There’s plenty for me to kvetch about in regards to yesterday’s first L.A. Storytellers workshop at the Dorothy Chandler Pavilion. But the encompassing aggravation is that I’m a writer, not a teller.
I won’t go too deep into a play-by-play other than to say I arrived to find a much larger turnout than I’d been expecting, and I’m happy to say that the Music Center personnel were terrifically accommodating in allowing me to secure The Phoenix in the Dorothy Chandler’s coat check room (perhaps the first time a bicycle has graced the confines normally reserved for furs and such).
After checking in, the workshop facilitators with Cornerstone Theater (of whom apparently actor Bill Pullman is perhaps a board member because he was the the videographer for the day) got everyone loosened up and mingling with several engaging exercises successfully designed to get us all talking to each other, Then after a bagel and juice break we reconvened to count off from one to five and be divied up into smaller groups for the actual story telling. I wound up in the “1” group and as fate would have it I was the only male among the 10 of us.

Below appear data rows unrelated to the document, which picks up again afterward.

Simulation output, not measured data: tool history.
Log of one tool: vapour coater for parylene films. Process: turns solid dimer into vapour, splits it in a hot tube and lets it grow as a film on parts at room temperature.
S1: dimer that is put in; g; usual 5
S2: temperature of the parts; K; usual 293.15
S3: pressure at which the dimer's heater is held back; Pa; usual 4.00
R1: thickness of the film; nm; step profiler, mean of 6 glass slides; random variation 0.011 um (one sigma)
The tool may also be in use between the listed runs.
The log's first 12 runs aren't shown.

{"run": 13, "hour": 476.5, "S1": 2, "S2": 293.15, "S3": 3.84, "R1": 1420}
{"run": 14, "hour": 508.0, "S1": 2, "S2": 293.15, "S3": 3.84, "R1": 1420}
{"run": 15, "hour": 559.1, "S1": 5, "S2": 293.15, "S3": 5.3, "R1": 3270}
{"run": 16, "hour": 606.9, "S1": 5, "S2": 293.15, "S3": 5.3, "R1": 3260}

After some fun physicalization drills, our group’s director Page dove us right into the storytelling and I made the mistake of speaking up and inquiring as to whether I should freestyle through the 100 word synopsis I submitted when I signed up or wade through the 3,000 word draft I’d written some time ago.
Page’s eyes got wide at “3,000” but she told me that the choice was up to me and why don’t I go first.
“But I don’t want to go first.”
“Why not.”
I started to say because I don’t wanna, but looking around at the pleasant circle of ladies (most of whom were older than me) I had a good idea that my story — besides being monumentally looooong and rather personal — was also going to be the only tale involving a throat being cut. And all my personal indicators were telling me to be anyone but the first one.
But instead I just said “fine” and away I launched bumblingly into a very poor construct of my downtown tale of theft, insurance fraud, deceit, double cross, blackmail and murder in which I felt obliged to apologize for the backstory, in between getting ahead of myself and having to backtrack and reiterate and generally just feel like an idiot.
But nevermore so idiotic then when I was finally getting to the homestretch and all of a sudden up pops Page with a built-in condescension she may or may not be able to avoid but was perhaps trying to mask with something attempting sincerity (and failing) telling me from behind this phony grin that I instantly hated how sorry she was to interrupt but that I needed to wrap it in the interest of everyone else having the opportunity having to tell their stories.
Note: I have a history of reacting rather strongly
to being interupted in the middle of presentations.
A lot of things happened in the seconds that followed Page’s spike strip. I looked at my watch expecting in horror to see that a half hour had somehow transpired from the moment I opened my mouth, but was pleased to see I was only approaching my sixth minute. Then I got pissed off at Page for a whole number of reasons: stopping me; failing as the so-called “director” to provide anything resembling direction (such as “try to keep your presentations to less than five minutes” would’ve been nice); her fake grin. Then I totally lost my train of thought and briefly toyed with just saying “and they all were incarcerated happily ever after, the end.” and abruptly gathering my stuff, bidding the fair ladies adieu and getting the fark outta there and on with my life.
But instead I shrugged and wrapped the story up anticlimactically and sat back seethingly inwardly as Page and her assistant scribbled some notes before moving onto the next story, which was an elderly woman’s quaint tale — in poem form — of herself as a young girl coming down with her Yiddish-speaking mother to the old Philharmonic via the Red Car to see Arthur Rubenstein perform. Very nice.
The rest of the women brought forth nothing resembling stories so much as brief recollections, vignettes and reminiscences of downtown events and experiences. Most were very nice and very brief, reinforcing me as the odd man out, literally, figuratively and narratively.
After that we adjourned upstairs for some final thoughts with everyone before being released. Whereupon I retrieved my bike and rode down to the site of my story’s murder — my first time back since my last day working there in 1982 — to find the place was just as I remembered it from 25 years ago:
Barring getting some sort of “thanks but no thanks” correspondence from the events organizers, I’m certainly willing to return for the second L.A. Storytellers workshop and subsequent “performance” in a couple weeks. But that’s contingent primarily on my willingness to whittle my story to a more concise format, and secondarily on whether or not I have any desire to work with the likes of people such as Page. Editing the piece down is no problem, but should I accept that mission and then show up to find I’m paired with her again, I just might run screaming from the building.